JACKSONVILLE, Fla. - Health insurance companies as well as designers of HealthCare.gov are certainly aware of potential problems with the website -- so many that the developers were called to testify before a Congressional committee on Thursday.
While glitches in the Oct. 1 launch were not a total surprise, experts say they didn't know just how bad the glitches would be.
Due to the problems enrolling online, earlier this week the site was adjusted so people are able to browse plans without actually registering. Visitors can now view options without giving any personal information.
Health care expert Carolyn McClanahan said that option is great for health care browsers.
The website is still making improvements, and because of that McClanahan said the "see plans now" option is great. She said applying online and by phone can still be hit or miss, but because there is still plenty of time to sign up, she said being able to browse options without actually registering is what she recommends people do.

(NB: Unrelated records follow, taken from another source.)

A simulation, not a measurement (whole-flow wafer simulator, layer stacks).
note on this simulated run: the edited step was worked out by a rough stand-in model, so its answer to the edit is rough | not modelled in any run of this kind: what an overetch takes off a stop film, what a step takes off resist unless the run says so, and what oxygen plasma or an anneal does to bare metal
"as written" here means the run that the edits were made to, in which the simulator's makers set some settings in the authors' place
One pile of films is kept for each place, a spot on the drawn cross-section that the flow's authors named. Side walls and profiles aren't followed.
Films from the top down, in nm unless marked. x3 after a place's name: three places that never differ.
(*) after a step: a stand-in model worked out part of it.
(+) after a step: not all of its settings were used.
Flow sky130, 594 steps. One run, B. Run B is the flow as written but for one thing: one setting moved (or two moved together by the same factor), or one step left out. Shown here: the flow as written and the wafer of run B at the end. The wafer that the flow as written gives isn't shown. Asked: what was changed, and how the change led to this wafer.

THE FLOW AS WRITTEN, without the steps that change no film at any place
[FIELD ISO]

"We've already seen a big improvement," McClanahan said. "You can log into the website and look at the prices. So that's a great step forward. And in the coming weeks, ideally the website will communicate with insurance companies and with IRS, which is how your income eligibility for tax credits gets determined, and all that will be working smoothly. That's the ideal picture."
With the "see plans now" option, users are able to see what options they are eligible for without giving personal information. The website will ask for generic information like what state people live in, what county they live in, their age bracket, and which benefits are important to them.
McClanahan said the website will then categorize users in one of five levels of insurance plans ranging from catastrophic to platinum. The plans range from less than $100 a month to more than $500, all depending on how people are categorized. McClanahan said the website is gradually improving and people are finally signing up. She adds that there's no need to panic yet.
"The good news is a website will be fixed eventually, all of this will be passed, everyone will be able to log on," she said. "And one thing people don't realize is you still can go through insurance agencies to buy these policies, so it's not that big of a deal right now, but it will be in the future if they don't get it fixed."